There are certain authors whose books I will buy as they come out (I usually wait for paperback). I do so in the knowledge that I have loved what has gone before and the likelihood is that I will feel the same about their new work. It’s akin to buying music. I adore the Barenaked Ladies, I think that Steven Page and Ed Robertson have gorgeous voices and they write clever, witty songs. They may bring out an album that doesn’t resonate with me as much as a prior one, but it will still be good. I can depend on them. Same is true of my favourite authors. But lately I have been consistently disappointed. I buy a book wanting to love it. I am full of anticipation for this new book by a favourite author. And I am bored, disengaged, and grumpy.
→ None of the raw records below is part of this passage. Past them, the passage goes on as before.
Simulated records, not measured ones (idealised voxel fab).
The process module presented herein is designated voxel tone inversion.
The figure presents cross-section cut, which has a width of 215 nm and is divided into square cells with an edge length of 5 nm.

Right now I am reading Kate Atkinson’s One Good Turn. It was my treat: a relaxing page turner, a delicious book. I had been looking forward to it since it emerged in hardback last year, having wolfed down Case Histories. I thought highly of Atkinson in the past (“Behind the scenes at the museum” was a fabulous début, unusual, warm, absorbing) but Case Histories interested me because it managed to be both literary and an easy read. A detective mystery with complex twists and well drawn characters. This is a follow on, which revisits Jackson Brodie, the now retired detective. And, to be honest, it’s ploddy. It is cartoonish in its characterisation of a failed comedian, a rep. actress, a mild mannered crime writer, a corrupt business man, foreign escorts, a hired thug and so on. What has happened?
It keeps making me yawn. Really.

And there are some Ben Eltonesque riffs throughout, the same kind of witty musings that appear dotted throughout Catherine Flynn’s “What was lost”. Is there a trend for this or am I only just noticing because I am a grumpy reader right now, all humphs and tsks?

I keep reading the prose and noticing that yes, Atkinson writes well, but there is something missing. Where is the sparkle? Then I wonder if I am merely assuming that because she has written well she still is. Perhaps she has raced through this without customary care. Or is it the wildly implausible plot? I don’t think it can be. I wonder if it is just the wrong time for this book and me.